What protections does a HECM come with?

Counseling: You must be counseled by an independent financial counselor about the risks and benefits of taking a HECM before a lender can start to process your application. Like any financial product, if a HECM is not suitable for your circumstance, the result may be a great deal of stress and unhappiness. Very few products come with a counseling or educational requirement, but a HECM does.
Right of Rescission: Provided you are not using the HECM to purchase a home, you have 3 days to re-evaluate your decision, and may if you wish cancel the entire transaction.
No Monthly Repayment Option: You don’t have to make monthly payments (though you must always pay the taxes, insurance and property maintenance), so your credit cannot be impacted by not making a mortgage payment. However when you leave the home, or have another form of Maturity Event, you will have to repay the loan to the lender. Most borrowers or their estates, pay off the HECM through the sale of the home or, if no equity remaining in the home, give it back to the lender as full payment of the HECM.

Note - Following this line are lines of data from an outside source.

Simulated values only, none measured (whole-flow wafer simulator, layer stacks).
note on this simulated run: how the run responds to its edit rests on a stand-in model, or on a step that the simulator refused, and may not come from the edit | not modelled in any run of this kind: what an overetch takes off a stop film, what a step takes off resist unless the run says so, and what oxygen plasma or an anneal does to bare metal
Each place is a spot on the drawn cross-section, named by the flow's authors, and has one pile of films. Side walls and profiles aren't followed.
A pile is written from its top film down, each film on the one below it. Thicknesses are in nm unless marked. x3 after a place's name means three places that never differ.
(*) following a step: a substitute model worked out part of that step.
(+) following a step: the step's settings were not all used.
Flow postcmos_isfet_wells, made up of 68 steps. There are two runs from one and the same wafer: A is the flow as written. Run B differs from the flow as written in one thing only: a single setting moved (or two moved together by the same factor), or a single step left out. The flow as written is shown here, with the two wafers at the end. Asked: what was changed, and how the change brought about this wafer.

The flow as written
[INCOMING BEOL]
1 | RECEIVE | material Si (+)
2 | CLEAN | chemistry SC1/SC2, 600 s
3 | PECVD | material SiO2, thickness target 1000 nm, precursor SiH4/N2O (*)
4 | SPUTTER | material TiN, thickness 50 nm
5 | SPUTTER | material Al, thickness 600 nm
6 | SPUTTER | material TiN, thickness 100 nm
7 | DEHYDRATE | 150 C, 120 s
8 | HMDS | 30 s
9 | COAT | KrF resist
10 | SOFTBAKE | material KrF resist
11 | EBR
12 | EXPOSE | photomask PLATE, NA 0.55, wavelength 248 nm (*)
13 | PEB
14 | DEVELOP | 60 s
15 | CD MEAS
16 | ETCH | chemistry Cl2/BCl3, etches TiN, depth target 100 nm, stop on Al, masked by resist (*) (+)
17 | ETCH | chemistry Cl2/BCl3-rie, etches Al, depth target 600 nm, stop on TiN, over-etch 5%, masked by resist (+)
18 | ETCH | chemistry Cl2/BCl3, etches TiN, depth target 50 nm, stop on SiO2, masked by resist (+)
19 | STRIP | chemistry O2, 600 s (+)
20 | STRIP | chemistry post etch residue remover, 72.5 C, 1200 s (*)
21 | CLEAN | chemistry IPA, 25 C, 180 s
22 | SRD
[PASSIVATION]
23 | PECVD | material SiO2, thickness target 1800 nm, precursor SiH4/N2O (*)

Partial Payments:If you partially repay any of a variable rateopen-ended HECM those repayments (not just of principal as in the case of a HELOC, but repayments or draws, interest and mortgage insurance) will increase the existing line of credit available to you.
Own the Home: You own the home. It was not sold to the bank or the lender or the government. It’s your home.
Age-in-Place: You can live in the home for as long as you want or are able.
Non-Recourse Loan: If there is a loss on payoff, you (or your estate) can simply walk away.
Retain Equity: If there is equity in the property, it’s still yours or your estate’s.
Spousal Protection: If a spouse is on the title they are equally protected.
Possible Tax Deductions: If you make payments you potential get the same tax deductions on interest and mortgage insurance you would have gotten with a regular or forward mortgage. (Always check with your tax advisor).
Guaranteed Availability: Unlike a typical home equity (HELOC) loan, your line of credit can never be revoked and is guaranteed by the government (not a bank or an annuity company).
Unused Line of Credit can Grow: Amazingly and most uniquely, the unused or available line of credit on a Variable Rate HECM actually grows annually (at the rate of the sum of the mortgage rate and the annual mortgage insurance rate).Why? Because if you didn’t use the line of credit on the HECM, the lender can release the interest and mortgage insurance they had set aside for that anticipated usage back into your line of credit. To exaggerate; if you never used your HECM and never drew down any money over the course of your remaining life, it’s possible that the available line of credit would eventually exceed the original value of your home because the interest and mortgage insurance reserve is released if not used.
Non-Borrowing Spouse: In the event, a spouse is not on title, but qualifies under the FHA rules, that spouse may apply for a deferral of the Due and Payable and continue to occupy the house under the same conditions. However, they may not access any unused HECM line of credit.
Non-payment of Property Tax Assistance: The house can be foreclosed upon should the borrower(s) not pay the property insurance and tax. However, under FHA rules, the servicer must advance the monies to the borrower(s) to facilitate payment, and offer the borrowers up to 24 months’ in a payment plan to repay the overdue amounts. The FHA must give permission for a lender to foreclose if nonpayment of property charges, protecting the borrower against potential unfair lender practices.
Tax-Free Proceeds: The money paid out is a loan. Therefore, it is tax- free (But always check with your tax advisor in the event the tax laws have changed).
Family Purchase of Home at 95% of Appraised Value: In the circumstances that the home has no remaining equity, but the family wishes to purchase the home, they may do so at 95% of its then appraised value.

HECMs are complicated, and borrowers should be well educated on how to use them and what responsibilities they have once they get one. But they are a very creative product if used thoughtfully, and they do solve particular financial problems that face older borrowers.